Are there times of the year when returns are better or worse?
Abnormal Returns prompted this question with “SAD and the Halloween indicator” in which it is claimed that the US market tends to outperform from about Halloween until April.
The data consisted of 15,548 daily returns of the S&P 500 starting in 1950. Then the point along the year was found for each day.
The lowess smoother was used to find the typical return for each point in the year. To see how surprising the deviations are, 1000 instances of permuting the returns (so that there is no trend) were smoothed in the same manner.
Figure 1 shows the smoothing using the default settings. As with all the plots, the smooths of the 1000 permuted datasets are shown in thin gold lines, and the smooth of the actual data is shown with a thick blue line.
Figure 1: Lowess smooth with span=2/3 on the full data.Figure 1 is suggestive that the summer has lower returns — consistent with Halloween indicator theory. However, this is really over-smoothed. Figure 2 uses a more reasonable level of smoothing.

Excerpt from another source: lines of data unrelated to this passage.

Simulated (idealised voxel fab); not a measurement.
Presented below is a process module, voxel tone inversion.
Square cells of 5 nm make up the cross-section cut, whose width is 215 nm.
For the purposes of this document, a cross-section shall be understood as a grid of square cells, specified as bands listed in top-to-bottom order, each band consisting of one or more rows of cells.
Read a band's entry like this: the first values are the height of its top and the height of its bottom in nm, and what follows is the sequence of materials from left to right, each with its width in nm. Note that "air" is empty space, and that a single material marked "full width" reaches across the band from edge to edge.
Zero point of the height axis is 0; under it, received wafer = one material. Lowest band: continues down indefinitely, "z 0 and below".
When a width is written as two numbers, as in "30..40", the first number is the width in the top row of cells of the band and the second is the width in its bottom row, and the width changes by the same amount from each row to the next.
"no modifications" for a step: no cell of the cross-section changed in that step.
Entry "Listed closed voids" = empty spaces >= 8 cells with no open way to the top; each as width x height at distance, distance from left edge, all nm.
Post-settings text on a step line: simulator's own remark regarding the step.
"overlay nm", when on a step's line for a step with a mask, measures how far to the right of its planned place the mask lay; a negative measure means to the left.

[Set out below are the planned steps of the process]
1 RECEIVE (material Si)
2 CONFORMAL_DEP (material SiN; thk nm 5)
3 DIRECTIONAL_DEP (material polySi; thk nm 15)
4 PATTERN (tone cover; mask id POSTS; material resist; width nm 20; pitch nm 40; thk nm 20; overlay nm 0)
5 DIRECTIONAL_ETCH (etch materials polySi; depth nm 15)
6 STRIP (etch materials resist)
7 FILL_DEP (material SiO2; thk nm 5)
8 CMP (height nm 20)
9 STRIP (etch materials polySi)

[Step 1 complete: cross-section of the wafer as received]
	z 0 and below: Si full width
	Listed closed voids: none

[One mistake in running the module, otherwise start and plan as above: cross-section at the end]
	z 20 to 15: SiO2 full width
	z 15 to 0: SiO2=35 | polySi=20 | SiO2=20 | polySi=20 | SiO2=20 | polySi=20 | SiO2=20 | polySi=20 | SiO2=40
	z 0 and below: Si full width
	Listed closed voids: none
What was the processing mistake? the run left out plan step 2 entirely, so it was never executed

Figure 2: Lowess smooth with span=0.1 on the full data. With this level of smoothing there appears to be a possibility of a brief bad time in the second quarter, and possibly high values in the fourth quarter. We can investigate further by breaking the data into two parts — shown in Figures 3 and 4.
Figure 3: Lowess smooth with span=0.1 on the data from 1950 through 1979.
Figure 4: Lowess smooth with span=0.1 on the data from 1980 to the present. Figure 4 exhibits the pattern suggested by the Halloween indicator but nowhere near to an extent that should surprise us. Figure 5 checks to see if the pattern has strengthened lately.
Figure 5: Lowess smooth with span=0.1 on the data from 2000 to the present. The smooth looks to be flatter in this century.
The answer to the question in the title seems to be: Probably not.
There have to be periods from the data that are higher than others. However, to believe that there is a real pattern we should demand that what we observe looks different than random data. The real data and random data are quite similar in this instance.
lowess is handy, but it isn’t really doing the smoothing that we want. In this case 0 and 1 are the same — we really want to do circular smoothing so that the ends of the year are tied together. What are the best choices in R for circular smoothing on this sort of data?
Not a qeustion, but: The plots exhibit a known weakness of lowess in that the ends are very variable — going off in straight lines. lowess should never be used to extrapolate outside the data range.
I already had a vector of S&P 500 returns starting in 1950. To update that, I did:
spxnew <- getYahooData('^GSPC', 20100601, 20111017)
spxnewret <- drop(as.matrix(diff(log(spxnew[, 'Close']))))[-1]
The next step was to check that the overlap matched. Good practice when updating data — especially automatic updates — is to have an overlap and check equality of the overlap.
Then, of course, the two were put together:
spxret <- c(spxret, spxnewret[-1:-21])
time of year
Now create the fraction along the year for each day.
spxyears <- substring(names(spxret), 1, 4)
spxyrtab <- table(spxyears)
sp.tlist <- lapply(spxyrtab, function(x) seq(to=x))
spxyrtab <- 252 # current year is only partial
sp.tlist2 <- mapply(`/`, sp.tlist, spxyrtab)
spxseason <- unlist(sp.tlist2)
If you were doing this a lot so that computational time mattered, then there is undoubtedly a clever way of doing this with the data.table package.
smoothing and permuting
spx.low <- lowess(spxret ~ spxseason)
lowperm.ymat <- array(NA, c(15548, 1000))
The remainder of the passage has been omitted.